The Securities and Exchange Commission charged two former executives of Franklin Bank Corp. for concealing the deterioration of the bank’s loan portfolio and inflating earnings during the financial crisis.
The SEC alleges that former Franklin Chief Executive Anthony Nocella and Chief Financial Officer Russell McCann used “aggressive” loan modification programs during the third and fourth quarters of 2007 to hide the number of Franklin’s nonperforming loans and artificially boost its net income and earnings.
The Texas Department of Savings and Mortgage Lending closed the Houston-based bank in November 2008. At the time, the Federal Deposit Insurance Corp. entered into a purchase and assumption agreement with El Campo, Texas-based Prosperity Bank to assume all of the deposits.

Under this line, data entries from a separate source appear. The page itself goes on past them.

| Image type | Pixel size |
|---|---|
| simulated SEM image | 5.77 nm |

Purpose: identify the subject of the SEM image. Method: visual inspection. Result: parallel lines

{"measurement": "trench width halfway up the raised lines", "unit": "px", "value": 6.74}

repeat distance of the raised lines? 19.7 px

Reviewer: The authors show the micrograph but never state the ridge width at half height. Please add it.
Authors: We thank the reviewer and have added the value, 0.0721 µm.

“Nocella and McCann used the loan modification scheme like a magic wand to change nonperforming loans into performing assets,” said Robert Khuzami, director of the SEC’s Division of Enforcement. “Their disclosure and accounting tricks misled investors into believing that Franklin was outperforming other banks during the height of the financial crisis.”
Nocella’s attorney, Jay Munisteri, told HousingWire that “the SEC has made a seriously wrong decision in alleging this claim, and we believe confidently that Mr. Nocella will be vindicated. Indeed, conspicuously absent from the SEC’s mischaracterization of events are many important facts that the SEC will not be able to ignore during a court proceeding.”
“These claims brought by the SEC have no merit,” added McCann’s attorney, Barrett Reasoner. “The facts they allege are not accurate and we will prove that. That’s something Mr. McCann feels very strongly about. The evidence does not support the claim that they have asserted in their petition – that’s the bottom line.”
As Franklin’s delinquent and nonperforming loans rose significantly in the summer of 2007, the two men instituted three loan modification schemes, causing Franklin to classify those loans as performing, according to an SEC complaint.
By the end of September 2007, the SEC says, Nocella and McCann used the loan modification programs to conceal more than $11 million in nonperforming single-family residential loans and $13.5 million in nonperforming residential construction loans.
“Franklin’s analysts and investors monitored the quality of the bank’s loan portfolio as a key indicator of its financial health,” said David Woodcock, director of the SEC’s Fort Worth regional office. “But Nocella and McCann intentionally concealed the fact that the quality of the bank’s loan portfolio was rapidly deteriorating.”
In May 2008, Franklin acknowledged that the accounting for the loan modifications should be revised and that investors should no longer rely upon Franklin’s Form 10-Q for the quarter ended September 30, 2007.
As of September 30, 2008, Franklin Bank had total assets of $5.1 billion and total deposits of $3.7 billion. Prosperity Bank assumed all the deposits, including the brokered deposits, for a premium of 1.7%. In addition to assuming all of the failed bank’s deposits, Prosperity Bank purchased about $850 million of assets.
As a result of the loan modifications, Franklin overstated its third-quarter 2007 net income and earnings by 317% and 77%, respectively, and reported that it earned 30 cents a share, of which 23 cents a share was directly attributable to the loan modifications.
The SEC’s complaint seeks financial penalties, officer-and-director bars, and permanent injunctive relief against Nocella and McCann to enjoin them from future violations of the federal securities laws. The complaint also seeks repayment of bonuses received by the two men under Section 304 of the Sarbanes Oxley Act of 2002, which allows for “clawbacks” of bonuses received by executives if the company later must restate its earnings.